Created 01-06-2016 07:37 AM
We are having five nodes hadoop cluster powered by HDP (Version 2.1), Ambari (Version 1.6). We have 1 hbase(Version 0.98) master. 3 are data nodes which are having 3 region servers. We are having hbase application running on this.
For last couple of weeks, region server of data node2 was getting stopped arbitrarily without any error logs. What we observed is that region server was going down on weekly basis. But from last couple of days, region server of data node3 is also going down without any error logs.
Region server logs are as follows-
Log list-
-rw-r--r-- 1 hbase hadoop 191 Dec 29 18:17 hbase-hbase-regionserver-fsdata2c.corp.arc.com.out.2
-rw-r--r-- 1 hbase hadoop 814M Dec 29 18:17 gc.log-201511240826 -rw-r--r-- 1 hbase hadoop 191 Jan 4 18:27 hbase-hbase-regionserver-fsdata2c.corp.arc.com.out.1 -rw-r--r-- 1 hbase hadoop 186M Jan 4 18:27 gc.log-201512300433
[root@fsdata2c hbase]# more hbase-hbase-regionserver-fsdata2c.corp.arc.com.out.1 /usr/lib/hbase/bin/hbase-daemon.sh: line 197: 19217 Killed nice -n $HBASE_NICENESS "$HBASE_HOME"/bin/hbase --config "${HBASE_CONF_DIR }" $command "$@" start >> "$logout" 2>&1 [root@fsdata2c hbase]#
As of now, we are starting region server manually which is solving the problem on temporary basis until region server stops again.
We require permanent solutions. Can anyone please help on this issue.
Created 01-06-2016 01:41 PM
@Raja Ray are all standard requirements set, i.e. ulimit, swappiness? Also, can you check the disk health? Also, what OS are you running, in case of RPM based, do you have Transparent Huge Pages off?
Created 01-06-2016 07:42 AM
can you please look for JVM pauses in regionserver logs?
Created 01-06-2016 10:09 AM
There is no error is GC log and in regionserver log corresponding to JVM pauses(org.apache.hadoop.hbase.util.JvmPauseMonitor).
We are getting following error in logs-
[main-SendThread(fsdata2c.corp.arc.com:2181)] zookeeper.ClientCnxn: Unable to read additional data from server sessionid 0x0, likely server has closed socket, closing socket connection and attempting reconnect
I have attached logs.
Also, we have increased Hbase region server heap space to 4096MB and zookeeper session timeout to 40 seconds.
Please share your thought. hbase-region-server-log.txt (4.5 kB) hbase-gc-log.txt (3.7 kB)
Created 01-06-2016 05:07 PM
I am not able to access the logs attached by you. Is it possible for you to share the logs through some shared ftp links?

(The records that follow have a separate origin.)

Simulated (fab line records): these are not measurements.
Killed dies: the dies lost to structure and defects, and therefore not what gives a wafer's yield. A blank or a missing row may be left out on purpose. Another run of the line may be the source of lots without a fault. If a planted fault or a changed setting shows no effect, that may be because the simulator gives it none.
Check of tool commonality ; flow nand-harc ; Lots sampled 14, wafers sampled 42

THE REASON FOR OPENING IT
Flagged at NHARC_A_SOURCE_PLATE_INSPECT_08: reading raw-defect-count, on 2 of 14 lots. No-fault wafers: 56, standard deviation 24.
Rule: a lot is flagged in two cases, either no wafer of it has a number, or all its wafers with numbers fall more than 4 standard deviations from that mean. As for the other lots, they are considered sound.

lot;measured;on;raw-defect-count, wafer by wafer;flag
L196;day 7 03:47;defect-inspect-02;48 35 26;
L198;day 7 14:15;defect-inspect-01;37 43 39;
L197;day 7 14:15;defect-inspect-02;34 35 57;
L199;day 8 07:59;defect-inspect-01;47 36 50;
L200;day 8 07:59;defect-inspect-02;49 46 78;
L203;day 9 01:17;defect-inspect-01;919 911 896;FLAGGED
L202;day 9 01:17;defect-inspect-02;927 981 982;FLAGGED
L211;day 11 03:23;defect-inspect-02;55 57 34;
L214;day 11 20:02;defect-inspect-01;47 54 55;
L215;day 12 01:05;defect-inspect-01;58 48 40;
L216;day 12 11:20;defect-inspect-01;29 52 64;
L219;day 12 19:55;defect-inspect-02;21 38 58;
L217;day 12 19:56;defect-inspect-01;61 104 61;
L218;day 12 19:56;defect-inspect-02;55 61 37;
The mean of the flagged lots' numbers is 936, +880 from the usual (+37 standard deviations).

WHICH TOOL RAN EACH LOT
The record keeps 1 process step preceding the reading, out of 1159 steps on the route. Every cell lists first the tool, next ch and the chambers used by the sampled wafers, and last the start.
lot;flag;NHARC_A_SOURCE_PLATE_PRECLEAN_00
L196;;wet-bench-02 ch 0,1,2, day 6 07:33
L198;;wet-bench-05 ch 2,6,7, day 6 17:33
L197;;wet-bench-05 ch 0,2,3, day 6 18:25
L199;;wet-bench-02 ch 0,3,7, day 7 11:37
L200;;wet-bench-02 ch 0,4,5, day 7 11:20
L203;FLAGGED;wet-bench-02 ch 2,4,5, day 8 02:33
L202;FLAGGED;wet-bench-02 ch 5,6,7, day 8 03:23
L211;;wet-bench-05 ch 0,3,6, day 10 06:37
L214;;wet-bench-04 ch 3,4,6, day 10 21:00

would be intereseted in zookeeper logs, gc logs, datanodes logs, hbase regionserver logs, hbase master logs as well.
Created 01-06-2016 01:41 PM
@Raja Ray are all standard requirements set, i.e. ulimit, swappiness? Also, can you check the disk health? Also, what OS are you running, in case of RPM based, do you have Transparent Huge Pages off?
Created 01-06-2016 03:02 PM
Hi @Artem Ervits : ulimit is unlimited, Swapiness is 30, OS is: RHEL 7, Transparent Huge Pages was enabled but now we have turned THP off. please suggest to tune these parameters!! Thanks in Advance
Created 01-06-2016 03:08 PM
THP on Centos7 is not a big deal but no biggie, you should turn swappinness to 0. I have a script with some important parameters, take a look.
https://github.com/dbist/scripts/blob/master/administration/hbase.sh
also check for number of open files.
Created 01-07-2016 06:54 AM
Hi @Artem Ervits thanks for your prompt response. we have set swapiness to 0 and executed hbase.sh script given by you on all regionserver and Hbase master node. here is the number of files that are open.
Hmaster: cat /proc/sys/fs/file-nr
2208 0 1557484
Regionserver #1: cat /proc/sys/fs/file-nr
2976 0 3126194
Regionserver #2: cat /proc/sys/fs/file-nr
3008 0 3126194
Regionserver #3: cat /proc/sys/fs/file-nr
2752 0 3126194
we will observe the hbase components for next couple of weeks and will let you know. Thanks for your expert help!
Created 01-07-2016 01:52 PM
can you still provide the regionserver logs? @Raja Ray what I suggested are just common practices and not necesserily a solution for your problem.
Created 01-19-2016 06:17 AM
@Artem Ervits After two weeks of observation, it seems that the issue is not occurring again. Thanks for your expert advice, help and solution on the issue. One more thing I am observing that "Blocks health CRIT for about a minute CRITICAL: corrupt_blocks:<1>, missing_blocks:<0>, total_blocks:<1765>", although there is no missing blocks. I will create a separate thread for that.